United States District Court, D. Arizona

February 21, 2019

Arturo Leon, Plaintiff,
Peterbilt Motors Company, et al., Defendants.


          Honorable Roslyn O. Silver Senior, United States District Judge

         In 2017, Plaintiff Arturo Leon purchased a truck from a business in Tennessee. Defendants Peterbilt Motors Company (“Peterbilt”) and Cummins, Inc. (“Cummins”), were involved in the manufacture of that truck and its component parts. Peterbilt and Cummins both provided Plaintiff with written warranties regarding the truck's performance. Not long after buying the truck, Plaintiff experienced a variety of problems that could not be repaired to his satisfaction. In 2018, Plaintiff filed the present suit in Maricopa County Superior Court against Peterbilt and Cummins. Plaintiff asserted claims for “breach of factory warranty” and “breach of Magnuson-Moss Warranty Act.” (Doc. 1-3 at 15-16). Peterbilt filed a motion to dismiss based on lack of personal jurisdiction as well as a motion to dismiss for failure to state a claim on which relief can be granted. Cummins joined the latter motion but did not join the jurisdictional motion. Because “jurisdictional questions ordinarily must precede merits determinations in dispositional order, ” the Court will address the matter of personal jurisdiction first. Sinochem Int'l Co. v. Malaysia Int'l Shipping Corp., 549 U.S. 422, 431 (2007).

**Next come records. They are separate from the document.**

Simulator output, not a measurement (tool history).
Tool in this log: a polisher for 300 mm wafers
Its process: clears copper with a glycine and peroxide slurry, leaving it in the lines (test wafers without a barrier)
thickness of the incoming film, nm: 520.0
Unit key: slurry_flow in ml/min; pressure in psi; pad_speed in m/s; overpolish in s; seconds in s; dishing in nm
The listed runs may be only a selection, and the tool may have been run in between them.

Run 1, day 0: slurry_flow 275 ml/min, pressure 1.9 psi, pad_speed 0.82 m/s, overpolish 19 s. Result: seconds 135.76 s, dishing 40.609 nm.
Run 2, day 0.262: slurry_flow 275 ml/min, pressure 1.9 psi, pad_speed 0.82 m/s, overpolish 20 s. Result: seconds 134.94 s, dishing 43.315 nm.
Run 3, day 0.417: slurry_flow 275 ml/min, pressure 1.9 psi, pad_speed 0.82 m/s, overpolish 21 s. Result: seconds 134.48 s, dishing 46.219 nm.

         Plaintiff “bear[s] the burden of demonstrating that [personal] jurisdiction is appropriate.” Dole Food Co. v. Watts, 303 F.3d 1104, 1108 (9th Cir. 2002). When, as here, the Court does not hold an evidentiary hearing, Plaintiff need only make “a prima facie showing of jurisdictional facts” establishing personal jurisdiction. Pebble Beach Co. v. Caddy, 453 F.3d 1151, 1154 (9th Cir. 2006). That showing requires the Court accept Plaintiff's version of events where there are disputes. Schwarzenegger v. Fred Martin Motor Co., 374 F.3d 797, 800 (9th Cir. 2004). But the Court can rely on evidence provided by Peterbilt if Plaintiff does not controvert it. Id.

         Here, Peterbilt has offered a variety of facts regarding the manufacture, distribution, and purchase of the relevant truck. Plaintiff has not controverted any of those facts. Accordingly, the following is based on Peterbilt's representations regarding the relevant facts.

         Peterbilt is “an unincorporated division of PACCAR Inc.” (Doc. 9-1 at 2). Accordingly, the proper defendant is PACCAR, not Peterbilt. PACCAR and its various divisions are in the business of designing, manufacturing, and assembling “a variety of vehicles that serve a wide range of commercial applications in the United States.” (Doc. 9-1 at 2). PACCAR is incorporated in Delaware but its “corporate affairs” are managed from its office in Bellevue, Washington. PACCAR “performs design and marketing functions in Denton, Texas.” (Doc. 9-1 at 2). PACCAR has no offices, plants, or facilities in Arizona. Thus, PACCAR does not design or manufacture vehicles in Arizona.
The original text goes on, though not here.